Nantucket Sleigh Ride had its opening night last night, so I will be brief. I will be brief not because the event was insubstantial (it was marvelous) but because opening-night parties are not the ideal places to elicit from actors their most engaging thoughts on the play. They have been working hard for weeks and have overcome their opening-night jitters to give their performances and now they want to sit down and consume some well-deserved food and drink.

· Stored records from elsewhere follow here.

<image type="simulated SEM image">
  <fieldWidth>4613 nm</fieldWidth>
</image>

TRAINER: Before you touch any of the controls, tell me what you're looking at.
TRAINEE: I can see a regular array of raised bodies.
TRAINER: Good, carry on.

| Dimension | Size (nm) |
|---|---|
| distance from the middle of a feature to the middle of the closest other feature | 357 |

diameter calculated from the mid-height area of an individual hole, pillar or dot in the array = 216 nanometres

Among the opening-night attendees were TV-familiar figures from the performing arts – Renée Fleming, Audra McDonald – as well as actors and directors who have made their marks both at Lincoln Center Theater and elsewhere: Steven Pasquale, Phillipa Soo, Marsha Mason, James Lapine, and Jack O’Brien, plus, of course, the Tony-winning writer and director of the evening’s main event: John Guare and Jerry Zaks.

I always chide myself for at a party being more interested in the food than in the décor but unless someone jumps out a giant cake why shouldn’t I be? (And if there is a jumper I’m still most interested in the flavor of the frosting.) At P.J. Clarke’s, the fare included the restaurant’s signature creamed spinach as well as salmon. I worried that salmon might be the only dish falling under the general rubric of seafood.

I worried because Nantucket Sleigh Ride makes multiple seafood references, especially to lobster, so how could they not be reflected at the party? I needn’t have fretted. Under the direction of LCT’s Manager of Special Events, Karin Schall, the planners made sure the menu was play-specific. Among the finger foods being passed by P.J. Clarke’s indulgent crew of servers were pizza and lobster rolls. The pizza topping was not reflective of the name of the parlor in Guare’s play, which is Seagull Pizza; gull topping probably appears on the menu in some secluded corner of Brooklyn but has not yet migrated to the Upper West Side.

As for the beverages related to the play, there were Cape Codder cocktails (vodka, cranberry juice, lime slice). What’s more, I saw some actors consuming vodka, and others sipping Coke, but only one who was consuming Irish whiskey. By the time I left the party this performer had imbibed more than one Irish and was telling an off-color story to assembled friends. I won’t share it here: as I said earlier, opening-night parties are not the best places to harvest actor remarks. Even in a social-media age, privacy is worth protecting.